“Everything we touch, we change. Everything we change, changes us.” ~ Octavia Butler
By Petra Page-Mann, Fruition Seeds
Welcoming the possibilities of new plants in our garden can change the way we experience the world. When we resist classification and embrace diversity we reshape our plates as well as our perspectives, feeding our capacity to see and dismantle the systems of oppression that imprison us all.
This might sound outrageous but, Friends, let me tell you the story of this cabbage.
The (quite conical) tip of a delectable iceberg, this is a deep dive into community plant breeding — community co-creation — because we don’t exist in a vacuum. Together we’re remembering and reimagining the delectable diversity, the mutual aid and the joy that is the fact and dream of each seed.
With our roots deep in Eastern Europe, Matthew and I sing as we fill my grandmother’s 20-gallon crocks each fall with kraut and Friends, our love of cabbage may only be surpassed by our love of the color purple. Several autumns back, we were among several thousand cabbages, vivid purple and cone-headed, fabulously large and luminous. “What would happen if we crossed a green cabbage with a purple one?” he asked.
We’ve been finding out ever since and we hope you’ll join us.

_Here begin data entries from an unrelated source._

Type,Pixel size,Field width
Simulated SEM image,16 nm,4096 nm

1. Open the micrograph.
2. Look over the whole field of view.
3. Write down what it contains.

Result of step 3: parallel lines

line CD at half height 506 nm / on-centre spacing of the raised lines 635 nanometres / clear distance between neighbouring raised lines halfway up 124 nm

Plant breeding is, as Irwin Goldman observes, the slowest of the performing arts and this is particularly true for biennials like cabbage that have evolved to set seed in their second growing season. In the autumn of 2016, as we embarked on crossing a purple cone-headed cabbage with a green one, we dug the roots and be-headed the stalks of about 100 cabbages. Half were vividly purple cone-headed with the other half green cone-heads. After overwintering in our root cellar, we re-planted each stalk in spring and if you’ve never seen cabbage go to seed, it’s quite astonishing: Each darling cabbage down at your feet sprouts a dozen or so spires rising five feet or higher, bursting into hundreds of blooms, canary yellow and cabbage-y sweet. Pollinators flock to the ruckus with long, green pods emerging from each pollinated flower. The sea of green pods turn to gold as the seed matures and we harvest them just as the first pods begin to shatter.
As we sowed the seeds of that first cross the following season, that first generation was a wondrous, delectable emergence of diverse colors, shapes and sizes. Though about 20% of the heads were green, the rest of the heads were an exquisite spectrum of leaves green and purple, light lime and emerald green, all with vivid veins of lilac-lavender and deep burgundy. In every generation since, we’ve resisted saving the seeds of the green heads as well as the round heads, continuing the co-evolution only with pigmented, conical cabbage to invite the kaleidoscope of color.
What to do with all this diversity?
Modernity tells us to tame it, to make it uniform, to make it fit into a SKU at the grocery store, and then name it.
Let’s not forget that systems of colonization and domination have been built upon and supported by practices of classification, status and rigid definition applied to plants and animals, including — and especially — humans.
Let’s not fall for these imperial charms, Friends.
If the foundation of resilience is diversity, and if we reap what we sow, then we know: It’s time we cultivate a culture of care and delectable technicolor, our plates reflecting the multiplicity that lives within, among and beyond us all.
With these principles at the core, we’re steering clear of certain hallmarks of ‘fixed trait’ agriculture, recognizing elements of othering and oppression that are hand-in-hand with incessant demand for ‘uniformity.’ Instead, we’re celebrating the pointy tips and the arching tops, the lavender and the burgundy, the lime and deep forest greens with a thousand shades between and beyond.
This isn’t to say we don’t make selections, because we do: Flavor and tenderness are essential, earliness we applaud, large heads on stout plants are handy and dense, well-wrapped heads make all the difference for sauerkraut as well as storability.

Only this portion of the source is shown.